The investment will include expanding and enhancing domestic and international parks and cruise-line capacity and prioritizing projects anticipated to generate strong returns, according to a filing with the Securities and Exchange Commission. Disney says it has more than 1,000 acres of land available for future development globally. (That’s the equivalent of about seven new Disneyland parks.)

Disney shares DIS, -2.61% are down 3.6% in late morning trading Tuesday.

Disney Chief Executive Bob Iger, who made the investment announcement to Wall Street analysts and investors at Walt Disney World Resort in Orlando, Fla., on Tuesday, has described the parks as “a tremendous business” for Disney. Indeed, Disney’s theme parks have been a top priority for Iger since he succeeded Bob Chapek as CEO late last year.

Disney’s Parks, Experiences and Products segment — propelled by the additions of Disney’s Hollywood Studios in Orlando, Star Wars Galaxy’s Edge at Disneyland, Walt Disney Studios Park in Paris, and Cars Land at Disney California Adventure — generated $32.3 billion in operating income over the last 12 months, according to a presentation included in a regulatory filing.

The investment comes amid a summer slowdown at Walt Disney World in Orlando. One of the slowest July 4 holiday weekends in nearly a decade has prompted a debate over whether the iconic park is a victim of terrible weather, political squabbles or prohibitive ticket prices.

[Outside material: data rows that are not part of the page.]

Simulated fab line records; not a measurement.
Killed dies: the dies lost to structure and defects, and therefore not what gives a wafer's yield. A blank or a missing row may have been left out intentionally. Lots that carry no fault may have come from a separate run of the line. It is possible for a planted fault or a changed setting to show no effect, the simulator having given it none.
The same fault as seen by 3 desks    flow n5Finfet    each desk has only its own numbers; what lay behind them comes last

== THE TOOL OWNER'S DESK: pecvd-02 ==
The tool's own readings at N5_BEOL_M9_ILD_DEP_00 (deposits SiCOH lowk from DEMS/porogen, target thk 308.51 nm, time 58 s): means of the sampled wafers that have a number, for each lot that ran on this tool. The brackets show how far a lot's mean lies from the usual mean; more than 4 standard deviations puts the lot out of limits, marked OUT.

Read more: Is Disney World really a ‘ghost town’? Or the victim, like other Florida parks, of lousy weather and high ticket prices?

Disney rival Comcast Corp. CMCSA, -1.70% has been plowing money into its Universal Studios theme-park business with smaller attractions planned in Texas and Nevada and a giant new resort under construction in Orlando.

Iger has been exploring ways to beef up parks-related revenue as the world’s largest theme-park operator grapples with radical changes in traditional TV and movie markets. Consumers are watching more content on streaming services, for example, prompting Iger to acknowledge Disney may sell ABC, as well as search for a strategic partner at ESPN.

Disney’s stock has fallen 5.7% in 2023, compared with the S&P 500 index’s SPX, -1.37% gain of 15%.